Drs. Henrietta Dulai and Eric Attias, UH Mānoa

The ‘Ike Wai project is a multi-disciplinary research project within the University of Hawaii system to study fresh-water flows in the Hawaiian Islands.  In the research for this two-part presentation, the project collected information on the spatial distribution of submarine groundwater discharge along the Kona coast in West Hawaii.  The first half of the talk will discuss nearshore groundwater discharging along the shoreline, which is often sourced outside of perceived aquifer boundaries.  The chemical fingerprints in water in the form of nutrients, dissolved inorganic and organic carbon, metals, and anthropogenic pollutants reflect the wide range of land use along groundwater flow lines from pristine to waste-water affected areas.  Another important finding is that nearshore groundwater discharge does not add up to the amount of water that is estimated to recharge in the aquifers.  An answer to this discrepancy is offered in the second part of the presentation.  Marine controlled-source electromagnetic (CSEM) imaging has revealed a novel transport mechanism of freshwater moving from onshore to offshore through a multilayer formation of water-saturated layered basalts.  CSEM models of the water column show multiple vertical freshwater plumes extending from the seafloor to the ocean surface.  These findings provide valuable information to elucidate hydrogeologic and oceanographic processes affecting biogeochemical cycles in coastal waters worldwide.
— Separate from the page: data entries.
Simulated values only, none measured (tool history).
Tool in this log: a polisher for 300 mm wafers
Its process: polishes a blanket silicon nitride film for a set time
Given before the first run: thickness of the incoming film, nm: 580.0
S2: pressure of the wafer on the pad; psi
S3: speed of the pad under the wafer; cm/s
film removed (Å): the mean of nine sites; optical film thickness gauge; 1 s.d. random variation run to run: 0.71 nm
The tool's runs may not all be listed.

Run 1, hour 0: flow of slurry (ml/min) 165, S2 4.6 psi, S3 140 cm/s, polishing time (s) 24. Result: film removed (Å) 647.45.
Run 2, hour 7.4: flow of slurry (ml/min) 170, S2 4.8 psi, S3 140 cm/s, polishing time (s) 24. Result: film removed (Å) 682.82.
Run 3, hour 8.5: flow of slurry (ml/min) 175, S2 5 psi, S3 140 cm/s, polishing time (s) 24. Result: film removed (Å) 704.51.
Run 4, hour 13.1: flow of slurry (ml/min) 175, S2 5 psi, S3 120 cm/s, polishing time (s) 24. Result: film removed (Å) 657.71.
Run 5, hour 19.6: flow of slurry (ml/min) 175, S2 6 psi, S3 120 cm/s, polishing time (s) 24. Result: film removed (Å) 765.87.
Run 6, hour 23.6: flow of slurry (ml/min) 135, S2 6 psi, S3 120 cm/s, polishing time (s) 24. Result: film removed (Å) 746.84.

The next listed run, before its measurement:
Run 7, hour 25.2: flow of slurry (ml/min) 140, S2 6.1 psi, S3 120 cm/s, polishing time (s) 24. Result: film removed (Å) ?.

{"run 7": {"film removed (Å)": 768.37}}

Dr. Henrietta Dulai is an Associate Professor at the Department of Earth Sciences, School of Ocean Earth Science and Technology, University of Hawaii and affiliate faculty at the Water Resources Research Center.  Dr. Dulai is a coastal hydrologist and geochemist and has been studying aquifers and coastal environments in Hawaii and other Pacific islands for over 10 years. Some major topics of interest are surface water-groundwater interactions in streams, ponds and coastline, tracing of human contaminants, as well as the effects of sea level rise on coastal hydrology and chemistry.

Dr. Eric Attias is a research affiliate faculty with the University of Hawaii at Mānoaʻs Hawaii Institute of Geophysics and Planetology.  Dr. Attias’s research focuses on marine electromagnetic methods to image various oceanic Earth structures such as subduction zones, mantle plumes, and offshore submarine freshwater.

Schedule and format:

5 p.m. start. There is less need to wait for people to trickle in after being delayed in traffic, so we’re starting on time.  The Zoom meeting room will be open at least 10 minutes beforehand.

Pupus: as we will be virtual, feel free to have your own drinks and pupus. Please mute your microphone when crunching on chips!